Fed May Finally Be Ready to Change Course
Comment of the Day

May 03 2017

Commentary by Eoin Treacy

Fed May Finally Be Ready to Change Course

This article by Mohamed A. El-Erian for Bloomberg may be of interest to subscribers. Here is a section:

Nevertheless, this will be an interesting test of the view, which I and some others have espoused, that the Fed is in the process of shifting operating regimes -- from following markets to being more willing to lead them.

Last week’s disappointing reading of 0.7 percent gross domestic product growth for the first quarter, the lowest in three years, added to other data releases (such as retail sales, inflation and autos) suggesting that the U.S. economy -- and consumption in particular -- is going through a softer economic patch. In previous years, this would have provided the Fed with the excuse to soften its policy signals, assuring markets that monetary policies will remain ultra-stimulative and minimizing the risk of financial asset volatility. Indeed, these are the signals that the European Central Bank reiterated last week when its governing council met. And the ECB did so despite official recognition that, in the case of the euro zone, economic conditions have improved and forward downside risk is lower.

The Fed’s inclination to repeat past practices is countered by three considerations.

* An element of the recent data weakness is likely to be both temporary and reversible.

* The Trump administration has reiterated its intention to pursue a large tax cut that, if approved by Congress (a big if), would most likely lead to a considerably wider budget deficit, at least in the short-run until economic growth and budgetary receipts pick up (especially given the lack of large revenue measures).

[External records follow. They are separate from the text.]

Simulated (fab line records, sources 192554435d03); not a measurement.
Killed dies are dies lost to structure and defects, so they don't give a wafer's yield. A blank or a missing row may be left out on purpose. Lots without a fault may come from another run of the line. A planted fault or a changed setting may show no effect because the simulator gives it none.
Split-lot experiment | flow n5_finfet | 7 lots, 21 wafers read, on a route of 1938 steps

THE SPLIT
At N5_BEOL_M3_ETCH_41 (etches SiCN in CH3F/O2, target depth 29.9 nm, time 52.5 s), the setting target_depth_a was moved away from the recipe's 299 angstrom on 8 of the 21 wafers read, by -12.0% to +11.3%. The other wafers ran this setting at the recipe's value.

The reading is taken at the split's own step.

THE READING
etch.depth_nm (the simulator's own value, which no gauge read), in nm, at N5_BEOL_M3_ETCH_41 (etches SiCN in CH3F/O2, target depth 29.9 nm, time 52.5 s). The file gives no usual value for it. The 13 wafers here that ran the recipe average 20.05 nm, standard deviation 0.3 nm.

* Though even harder to quantify, the Fed is not indifferent to the collateral damage and unintended consequences of prolonged reliance on unconventional monetary policies.

Eoin Treacy's view

I believe the bond market is exhibiting what I term a “boy who cried wolf” mentality. After so many warnings and almost a decade where the Fed’s inflation target was wide of the mark on consecutive years there is no appetite for pricing in rate hikes until they are deemed to be imminent. I agree with El Erian, the flow of stimulative rescue funds has a conditioning effect on those benefitting from them. There is no credible belief that the Greenspan, Bernanke and now Yellen puts will be withdrawn.

These are textbook characteristics of the latter stages of a bull market. The risk of contradicting the bullish complacency is deemed to simply be too high, not least because it has been proved right time and time again that buying the dips works. Therefore in order to complete a top that strategy has to fail.

In the meantime 2-year yields have one of the most compelling first-step-above-the- base formations of any market.